# Determine with justification, whether $S^2 \times S^4$ is homeomorphic to $\mathbb{C}P^3$.

Determine with justification, whether $$S^2 \times S^4$$ is homeomorphic to $$\mathbb{C}P^{3}$$.

I know that they are not, but I do not know how to justify it , I got a hint that squaring a generator in $$S^2 \times S^4$$ is zero but in $$\mathbb{C}P^{3}$$ is not . could anyone help me in understanding this hint please?

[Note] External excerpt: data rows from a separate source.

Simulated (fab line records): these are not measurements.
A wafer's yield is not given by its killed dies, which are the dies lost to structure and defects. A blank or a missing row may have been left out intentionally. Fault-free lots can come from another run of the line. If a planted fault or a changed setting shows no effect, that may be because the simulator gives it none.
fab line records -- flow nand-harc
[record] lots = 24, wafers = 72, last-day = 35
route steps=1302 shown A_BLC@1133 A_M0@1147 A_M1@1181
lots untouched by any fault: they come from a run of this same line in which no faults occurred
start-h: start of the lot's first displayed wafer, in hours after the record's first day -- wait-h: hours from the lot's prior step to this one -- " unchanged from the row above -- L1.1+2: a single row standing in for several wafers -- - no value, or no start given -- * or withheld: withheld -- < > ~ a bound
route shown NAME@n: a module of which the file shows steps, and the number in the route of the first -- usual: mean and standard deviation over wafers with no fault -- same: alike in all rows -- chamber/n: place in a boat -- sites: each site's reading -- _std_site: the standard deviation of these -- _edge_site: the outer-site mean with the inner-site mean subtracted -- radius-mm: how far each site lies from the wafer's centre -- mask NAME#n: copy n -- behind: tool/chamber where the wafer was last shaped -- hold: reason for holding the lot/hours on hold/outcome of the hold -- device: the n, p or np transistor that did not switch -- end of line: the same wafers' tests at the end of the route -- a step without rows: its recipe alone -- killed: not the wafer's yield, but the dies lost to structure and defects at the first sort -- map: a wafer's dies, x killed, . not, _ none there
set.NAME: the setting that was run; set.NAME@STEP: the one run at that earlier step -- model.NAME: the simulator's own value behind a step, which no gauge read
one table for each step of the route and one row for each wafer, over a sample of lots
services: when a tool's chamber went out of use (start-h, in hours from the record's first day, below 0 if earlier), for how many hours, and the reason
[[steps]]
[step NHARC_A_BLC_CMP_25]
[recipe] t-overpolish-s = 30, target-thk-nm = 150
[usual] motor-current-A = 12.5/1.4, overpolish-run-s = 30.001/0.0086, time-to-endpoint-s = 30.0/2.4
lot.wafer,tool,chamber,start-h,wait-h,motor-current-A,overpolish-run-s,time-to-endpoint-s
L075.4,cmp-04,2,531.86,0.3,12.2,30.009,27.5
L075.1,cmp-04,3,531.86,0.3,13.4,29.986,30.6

• Do you know the cohomology rings for both these spaces? Not just as graded groups, but also the cup product structure? Mar 20, 2020 at 14:30
• I am using AT book and "Modern Classical Homotopy Theory" and they are difficult for me. so can you point out on which pages in any one of those books should I look please? Mar 20, 2020 at 14:33
• For $H^*(S^2 \times S^4)$ look at Hatcher's section on the Künneth formula starting on 214, especially look at the end of 215/start of 216 for the ring structure on a tensor product of graded rings. Look at Theorem 3.19 on page 220 for $H^*(\mathbb{C}P^3)$. Mar 20, 2020 at 14:54

If you know something about homotopy theory, you should know that $$\pi _4(CP^3)=0$$. To prove this, consider the fibration $$S^7\to CP^3$$, and look at the long exact sequence on homotopy. On the other hand $$\pi _4(S^4)=\mathbb Z\neq 0$$. So $$S^2\times S^4$$ contains a 4 sphere which is not homotopic to $$0$$, unlike $$CP^3$$